Much has been in the news about the role of social media to spark and sustain the revolutions going across the north African/Arabian region. A small irony amidst the bloodshed and tragedy of a tyrant killing his own people is that most Libyans had to revert to overseas 1990s dialup to wield the power of 2010s social media.
Once connected – IF one could connect – Facebook became as much a means to disseminate news to the larger world as it was to reach out to like-minded local activists. In fact, over the last year or so Facebook’s programmers have been developing tools to clarify and simplify the ways Facebook can become a news source. How as FB developed itself to act as a medium to disseminate real news?

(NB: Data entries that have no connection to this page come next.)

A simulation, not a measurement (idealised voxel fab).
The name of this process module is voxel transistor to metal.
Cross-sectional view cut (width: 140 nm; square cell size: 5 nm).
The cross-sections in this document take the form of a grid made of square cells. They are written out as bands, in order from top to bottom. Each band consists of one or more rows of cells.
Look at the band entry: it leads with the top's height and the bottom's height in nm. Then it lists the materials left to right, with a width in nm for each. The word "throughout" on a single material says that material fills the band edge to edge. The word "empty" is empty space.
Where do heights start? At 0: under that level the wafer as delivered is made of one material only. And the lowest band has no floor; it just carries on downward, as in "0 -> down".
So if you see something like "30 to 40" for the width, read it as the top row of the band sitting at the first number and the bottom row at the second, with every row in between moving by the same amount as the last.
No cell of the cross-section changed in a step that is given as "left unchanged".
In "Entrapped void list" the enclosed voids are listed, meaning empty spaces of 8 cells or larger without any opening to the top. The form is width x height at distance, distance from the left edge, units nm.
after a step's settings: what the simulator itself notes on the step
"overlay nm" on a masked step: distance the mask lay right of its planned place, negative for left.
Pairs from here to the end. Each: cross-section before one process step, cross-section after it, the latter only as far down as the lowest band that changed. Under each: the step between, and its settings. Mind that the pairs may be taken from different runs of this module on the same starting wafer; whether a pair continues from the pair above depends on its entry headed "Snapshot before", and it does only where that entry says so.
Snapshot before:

Facebook + Media was announced to relatively little fanfare last summer:
Small blogs to major media organizations focus on producing great content and surfacing it to the right people. Facebook Platform offers the ability to supplement this content by making the experience more social — allowing people to discover the content their friends and other readers most recommend and care about.
The sharing of content is, of course, what Facebook does so well. Nevertheless, in its first iteration, FB + Media did not seem to grab imaginations or journalists’ attentions.
But recently those same programmers announced the position of “Journalist Program Manager,” whose job description includes “Lead development of strategic programs and projects which help journalists use Facebook progressively as a reporting and distribution tool – Speak at industry conferences and partner events related to journalism and social media – [and] Counsel individual journalists on how to use Facebook.”
Perhaps the biggest move in this symbiosis is the move by Rockville Central (Rockville, MD) go entirely to distributing its news via Facebook and other social media on March 1st. The website will be orphaned and all new material will go straight to their FB page.
We don’t know necessarily what that will look like, but we are excited to see it emerge! This is a bold step for us, and, to our knowledge, there are no other Facebook-only hyperlocal community hubs such as ours. It is our next step in trying to blaze a trail.
Rockville Central has likely scooped itself, not to mention the rest of the world of community journalism. Will others follow the Maryland-based outlet?